By Serajul Quadir and Sudarshan Varadhan
DHAKA/NEW DELHI (Reuters) – The death toll from severe flooding in parts of India, Nepal and Bangladesh rose to more than 300 on Monday, even as heavy rains are starting to ebb and water levels started to recede in some of the worst-affected areas.
Heavy rains and overflowing rivers swamped vast swathes of eastern India more than a week ago, and officials on Monday said so far 102 people have died in Bihar state, 35 more than what the state government had estimated on Thursday.
Torrential rains in Bangladesh killed more than 47 people in the last two weeks and at least 120 are missing and feared dead following severe floods and landslides in mostly mountainous Nepal, authorities from the two countries said.
Parts of Pakistan have also been flooded.
In Bangladesh, at least 700,000 people have been displaced.
Deaths due to flooding in the region more than doubled in the last five days.
At least five districts in central Bangladesh are at the risk of being flooded, as water levels of two rivers are still rising, an official at the Bangladesh Water Development Board told Reuters.
Authorities are struggling to deliver relief supplies to marooned people.
“We have enough relief materials but the main problem is to reach out to the people,” Foyez Ahmed, deputy commissioner of Bangladesh’s Bogra district, said. “We don’t have adequate transport facilities to move to the areas that are deep underwater.”
In India’s tea-growing state of Assam, close to the border of Bangladesh, severe flooding has displaced millions of people and killed more than 60, officials have said.
Separately, at least 32 people were killed on Sunday in lightning strikes in Uttar Pradesh, India’s most populous state in the north.
India’s weather office on Monday forecast “extremely heavy” rain in four of the 14 districts of the southern state of Kerala.

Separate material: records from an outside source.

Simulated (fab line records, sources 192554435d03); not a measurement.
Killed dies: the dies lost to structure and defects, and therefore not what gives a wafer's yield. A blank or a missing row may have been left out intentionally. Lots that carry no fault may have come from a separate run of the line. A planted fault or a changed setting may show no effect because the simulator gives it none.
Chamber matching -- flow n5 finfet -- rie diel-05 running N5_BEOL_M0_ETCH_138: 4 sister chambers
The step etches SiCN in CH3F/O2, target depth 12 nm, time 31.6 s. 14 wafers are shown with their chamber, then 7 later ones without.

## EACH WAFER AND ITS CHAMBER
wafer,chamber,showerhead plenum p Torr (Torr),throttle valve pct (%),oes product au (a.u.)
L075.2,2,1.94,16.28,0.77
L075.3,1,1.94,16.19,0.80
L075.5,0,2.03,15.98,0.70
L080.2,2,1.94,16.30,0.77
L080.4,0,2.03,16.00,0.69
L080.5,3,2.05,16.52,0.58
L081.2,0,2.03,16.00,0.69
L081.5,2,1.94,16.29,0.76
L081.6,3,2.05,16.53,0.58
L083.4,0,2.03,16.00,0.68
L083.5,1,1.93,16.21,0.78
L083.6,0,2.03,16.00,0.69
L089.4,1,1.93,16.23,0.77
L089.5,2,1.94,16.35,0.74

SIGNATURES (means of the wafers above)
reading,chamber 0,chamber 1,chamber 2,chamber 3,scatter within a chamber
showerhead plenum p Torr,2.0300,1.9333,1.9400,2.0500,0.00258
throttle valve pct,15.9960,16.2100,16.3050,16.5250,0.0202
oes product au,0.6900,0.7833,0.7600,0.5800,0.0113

Kerala last year faced its worst floods in about a century, with heavy rain and landslides killing nearly 500 people, destroying houses and wiping out farmlands.
Monsoon rains, which deliver 75% of India’s annual rain, have not been evenly distributed.
The Himalayan region has received substantially more rain than some of the areas in the plains, where rainfall deficiency has widened to 60%, according to the state-run India Meteorological Department.